It is no longer enough to just support a charity or include organic ingredients to be perceived as ethical. Brands that blend efficacy, desirability, transparency and social conscience resonate with today’s ethically minded consumer.
“The challenge for the big industry players is how to translate their social responsibility programmes in a retail environment. It often remains invisible to the consumer and means they can be viewed with scepticism,” says Ms Coonan.
Brands also need to be proactive if they want to avoid scrutiny, like the scandal around microbeads polluting marine environments that has led to a ban by 2020. Or the current debate on the environmental credentials of wet wipes. There is currently no legal requirement to divulge a wipes material if it is classed as disposable.
From sustainable sourcing and traceability of ingredients, biodiversity protection, water conservation and reduction of waste to landfill, industry leaders are already working hard in these areas.
Aveda has pioneered the use of post-consumer recycled packaging and bio plastic derived from sugar cane. Parent company Estée Lauder is developing a UK rainwater harvesting system to provide 14 per cent of water demand. L’Oréal’s 2020 Sharing Beauty With All sustainable commitments include responsible sourcing of palm oil. Its production is recognised as a source of deforestation, a main contributor to biodiversity loss and climate change.
In 2016, The Body Shop turned 40 and renewed its ethical commitment – enrich not exploit – with the aim to be the most truly sustainable global business. It is the first cosmetics company to commit to the industrialisation of AirCarbon, a thermoplastic alternative to oil-based plastic, created with methane and carbon dioxide captured from cow dung, which would otherwise be released as a greenhouse gas.
Industry experts agree innovation is key to meet the future demands of consumers and environmental realities, with green chemistry and product afterlife likely topics of debate.
“Standard sustainable packaging options are still slim,” says Ms Kilgore. “And while there are regulations on ‘overpackaging’ in terms of how big your package is versus how much usable product goes in, it would be forward-thinking for the industry to also regulate packaging based on recyclability. I’d like to propose that, just like in footwear, the industry goes light.”
She also points to a need to retrain consumer-thinking. For example, weights currently added to cosmetics imply quality, but they end up in landfill for years.

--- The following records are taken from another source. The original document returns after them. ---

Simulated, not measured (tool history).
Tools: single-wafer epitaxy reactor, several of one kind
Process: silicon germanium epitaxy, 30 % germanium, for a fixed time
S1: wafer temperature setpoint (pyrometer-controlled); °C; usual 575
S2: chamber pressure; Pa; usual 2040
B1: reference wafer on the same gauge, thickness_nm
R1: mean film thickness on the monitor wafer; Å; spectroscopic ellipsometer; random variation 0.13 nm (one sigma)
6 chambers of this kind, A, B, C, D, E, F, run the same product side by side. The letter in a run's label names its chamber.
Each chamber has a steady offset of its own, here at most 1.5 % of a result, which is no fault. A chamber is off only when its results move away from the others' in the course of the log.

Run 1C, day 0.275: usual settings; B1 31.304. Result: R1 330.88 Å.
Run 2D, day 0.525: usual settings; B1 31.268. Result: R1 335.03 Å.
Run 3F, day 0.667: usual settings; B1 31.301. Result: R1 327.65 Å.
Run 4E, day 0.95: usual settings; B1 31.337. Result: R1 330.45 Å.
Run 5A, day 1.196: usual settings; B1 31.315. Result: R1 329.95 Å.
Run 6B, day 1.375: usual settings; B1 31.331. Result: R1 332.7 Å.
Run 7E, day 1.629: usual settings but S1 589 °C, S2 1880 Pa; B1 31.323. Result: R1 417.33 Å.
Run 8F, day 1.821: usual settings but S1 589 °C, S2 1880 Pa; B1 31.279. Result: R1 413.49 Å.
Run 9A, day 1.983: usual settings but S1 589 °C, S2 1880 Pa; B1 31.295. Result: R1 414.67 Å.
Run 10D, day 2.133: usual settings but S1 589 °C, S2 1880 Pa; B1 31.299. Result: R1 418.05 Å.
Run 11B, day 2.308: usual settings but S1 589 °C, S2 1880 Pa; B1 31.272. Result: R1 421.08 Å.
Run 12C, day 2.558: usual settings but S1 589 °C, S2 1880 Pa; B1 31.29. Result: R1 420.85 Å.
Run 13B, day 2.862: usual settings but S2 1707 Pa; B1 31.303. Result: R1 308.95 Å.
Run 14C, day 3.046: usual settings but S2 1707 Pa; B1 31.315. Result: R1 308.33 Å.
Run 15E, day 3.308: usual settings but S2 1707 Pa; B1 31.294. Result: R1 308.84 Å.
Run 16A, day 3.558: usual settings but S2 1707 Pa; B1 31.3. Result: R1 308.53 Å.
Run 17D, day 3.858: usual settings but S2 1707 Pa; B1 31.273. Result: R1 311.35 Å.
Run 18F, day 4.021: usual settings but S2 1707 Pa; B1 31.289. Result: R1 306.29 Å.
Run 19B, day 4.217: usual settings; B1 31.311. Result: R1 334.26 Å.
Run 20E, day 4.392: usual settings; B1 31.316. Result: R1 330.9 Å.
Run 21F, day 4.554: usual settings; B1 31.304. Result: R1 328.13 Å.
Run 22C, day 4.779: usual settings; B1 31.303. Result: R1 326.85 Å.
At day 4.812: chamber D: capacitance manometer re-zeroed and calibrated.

A paradigm shift is required, with sustainability seen as a creative opportunity, not a limitation, says Amy Christiansen Si-Ahmed, founder of the first socially conscious fragrance brand Sana Jardin. “We need to go above and beyond traditional sustainability models and initiatives limited to a net neutral impact to achieve real, lasting change,” she says.
Consumers and industry both have their part to play.
Update: Animal testing ban
Animal testing has always been a controversial process, polarising opinion between animal welfare activists and scientific researchers, but regulation of its use in cosmetics has been surprisingly cloudy for a number of years. So much so that the Court of Justice of the European Union (CJEU) was recently forced to clarify how the bloc’s “marketing ban” was being interpreted.
While the sale of cosmetics tested on animals within the EU has been banned since 2009, some companies had interpreted the language differently, testing their products and ingredients on animals overseas to satisfy the safety requirements of the European market. On September 21, the CJEU ruled there would be no exceptions to its blanket ban, following a request from the European Federation of Cosmetic Ingredients to clarify their interpretation of the rule.
The ruling was welcomed by many animal welfare organisations, but it only affects situations where animal testing is used to prove the safety of a product for sale within the EU. The complex legislation still means animal testing outside the EU can happen as long as European safety requirements are met by alternative data not stemming from animal testing.
Simply put, companies cannot use results from animal tests to support EU product safety requirements, but are still able to test on animals overseas in order to meet the safety requirements of other countries – a significant, yet partial, victory for animal activists.